Karen O’s Frankenweenie Tune

I have no idea what to expect from Tim Burton’s newest film, Frankenweenie. It’s not that it doesn’t interest me. His films in fact always have a way of pulling me in. It’s just that his work has a way of being so uneven – as both an overall canon and as individual pieces – that it’s virtually impossible to know what you’ll get. Somehow Burton’s films can feel grandiose while also stall or rehashed, with an aesthetic that he’s used over and over before.

What does interest me about this new endeavor is the involvement of Karen O’s song “Strange Love.” She has become an indie go-to-girl, adding both unique spice and cinematic overtones to films with darkness and edge. Her collaboration with Trent Reznor was something of a revelation when it appeared in the first teaser trailer for The Girl with the Dragon Tattoo:

What’s most enticing about Karen O is her unpredictable range. Nothing about her work on “Immigrant Song” could prepare us for her work with Burton. Her talent is obvious and, while she’s far from obscure, she’s also subverted the suffocating radar of mainstream pop.

Her shape-shifting voice and far-reaching imagination seems to know no bounds. For this new track she leaves behind the sharp, penetrating slices of metal beats for a calypso, Hawaiian tonality similar to Harry Belafonte’s “Jump in Line” made famous in Burton’s Beetlejuice:

The spooky underbelly of the song feels like a giddy, tongue-in-cheek play on the camp styling that fuels much of Burton’s interests. Karen O’s innocent vocals throw the song back to the kinds of childishness most affected by these kinds of quirky/spooky films. Burton has always kept one foot in the children’s genre after all.

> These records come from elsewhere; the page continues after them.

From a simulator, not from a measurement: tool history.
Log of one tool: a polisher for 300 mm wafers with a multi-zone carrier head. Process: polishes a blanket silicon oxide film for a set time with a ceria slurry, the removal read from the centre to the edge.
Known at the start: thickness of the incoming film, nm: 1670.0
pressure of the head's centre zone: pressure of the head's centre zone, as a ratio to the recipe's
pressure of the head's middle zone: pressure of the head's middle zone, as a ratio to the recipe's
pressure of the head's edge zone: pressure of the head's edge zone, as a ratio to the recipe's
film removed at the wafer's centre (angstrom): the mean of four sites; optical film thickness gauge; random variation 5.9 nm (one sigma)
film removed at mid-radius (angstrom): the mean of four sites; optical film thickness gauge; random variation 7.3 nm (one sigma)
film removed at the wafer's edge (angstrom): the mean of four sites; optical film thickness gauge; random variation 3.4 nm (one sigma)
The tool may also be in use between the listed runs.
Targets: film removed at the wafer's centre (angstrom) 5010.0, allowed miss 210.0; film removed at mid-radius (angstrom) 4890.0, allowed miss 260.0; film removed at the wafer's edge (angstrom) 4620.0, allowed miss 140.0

No telling yet how Frankenweenie will play when released on October 5th. Burton has emerged as one of the essential America directors in recent memory, even if his imagination sometimes out thinks itself. It might be wishful thinking to hope Karen O gets an Oscar nomination for the song, but one never does know. Either way, the song already exists as another compelling addition to an artist that’s growing quite major herself.